Shrink tunnels are too often overlooked in the buying process as it’s typically seen as a support piece to the shrink wrapper. When you think of package quality and appearance, think of the shrink tunnel as it plays a large role with the end product.
The use of energy is critical for shrink tunnels as the wrapped package must have maximum ballooning or pillowing to allow the bubble to collapse at the right rate. If not done correctly, you will notice imperfections with the shrink wrap resulting in a less than desirable end product not suitable for retail.

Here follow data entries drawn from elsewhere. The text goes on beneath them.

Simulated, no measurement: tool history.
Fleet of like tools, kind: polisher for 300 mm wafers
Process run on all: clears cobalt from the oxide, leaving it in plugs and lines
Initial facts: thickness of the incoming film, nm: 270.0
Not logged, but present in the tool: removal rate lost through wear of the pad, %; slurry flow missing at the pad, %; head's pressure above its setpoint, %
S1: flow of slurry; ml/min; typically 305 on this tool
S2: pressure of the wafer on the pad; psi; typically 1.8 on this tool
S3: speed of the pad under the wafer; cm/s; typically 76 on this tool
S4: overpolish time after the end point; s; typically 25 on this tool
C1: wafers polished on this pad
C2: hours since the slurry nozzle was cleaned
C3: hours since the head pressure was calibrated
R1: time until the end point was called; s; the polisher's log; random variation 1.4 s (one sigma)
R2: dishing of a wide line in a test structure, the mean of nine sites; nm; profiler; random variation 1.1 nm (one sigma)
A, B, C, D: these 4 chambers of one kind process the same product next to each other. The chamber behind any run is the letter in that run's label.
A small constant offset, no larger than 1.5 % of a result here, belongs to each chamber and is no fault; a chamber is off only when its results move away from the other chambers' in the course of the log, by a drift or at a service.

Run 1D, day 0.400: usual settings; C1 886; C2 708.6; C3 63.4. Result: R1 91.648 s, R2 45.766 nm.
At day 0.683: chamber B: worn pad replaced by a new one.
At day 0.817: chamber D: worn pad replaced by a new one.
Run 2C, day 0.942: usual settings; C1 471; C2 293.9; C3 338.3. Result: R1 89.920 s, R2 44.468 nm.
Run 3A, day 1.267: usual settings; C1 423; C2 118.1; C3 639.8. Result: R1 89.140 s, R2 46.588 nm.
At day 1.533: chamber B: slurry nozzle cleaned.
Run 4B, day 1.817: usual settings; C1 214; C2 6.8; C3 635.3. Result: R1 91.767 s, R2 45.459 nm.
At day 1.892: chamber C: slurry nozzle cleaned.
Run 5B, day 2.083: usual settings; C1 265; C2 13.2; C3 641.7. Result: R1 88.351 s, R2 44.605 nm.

Explore how the perfect shrink wrapping cycle works
How does a shrink tunnel work?
Heater size, fan velocity, volume of air, ability to precisely control the volume and direction of the air, belt type, and tunnel length are all critical factors in the choice of a tunnel. Heat and volume of air without the ability to control the direction or, control of the direction without sufficient heat or volume, will produce less than satisfactory results. A tunnel’s internal “plumbing” is a subtle but very important factor. Much like the efficient air management in a home can make an enormous difference in the energy efficiency and comfort of the indoor environment with the proper choice and size of ducting and fans, proper tunnel design can make all the difference in how quickly and how well products can be shrunk. Tunnels with heaters that are too small, or with poor air flow design that fails to create enough turbulence in the tunnel can have a dramatic effect on production speed, energy usage, and package appearance.
Don’t forget about belt design
Belt choice is also very important in choosing a tunnel. Typical belt styles are stainless steel mesh, Teflon or fiberglass mesh, wire mesh, and various plastic grid types. In some tunnels, silicone covered live rollers are used in place of a belt. While producing a very nice package especially on the bottom cleanup, roller tunnels are more maintenance intensive requiring frequent lubrication with high temp grease and the occasional replacement of the roller covers. Stainless steel mesh or wire belts are the most durable, require the least maintenance and give an excellent result on most packages when running a polyolefin film. Polyethylene films will stick to metal belts and, for this reason, require the use of a Teflon or fiberglass mesh belt. When products are heavy or when many units will be on the tunnel belt at the same time, a positively (sprocket) driven plastic grid belt is required to avoid stalling and yet allowing good air flow to the package.
Proven shrink tunnels
Texwrap’s standard line of forced air tunnels have proven over years of use to be capable of producing excellent results with most packages. Digital temperature controls, high velocity fans, individual top and bottom controls for air direction, and variable speed conveyors all contribute to the precise control of the process to put the right amount of heat of the right places over the correct amount of time to produce outstanding shrink results.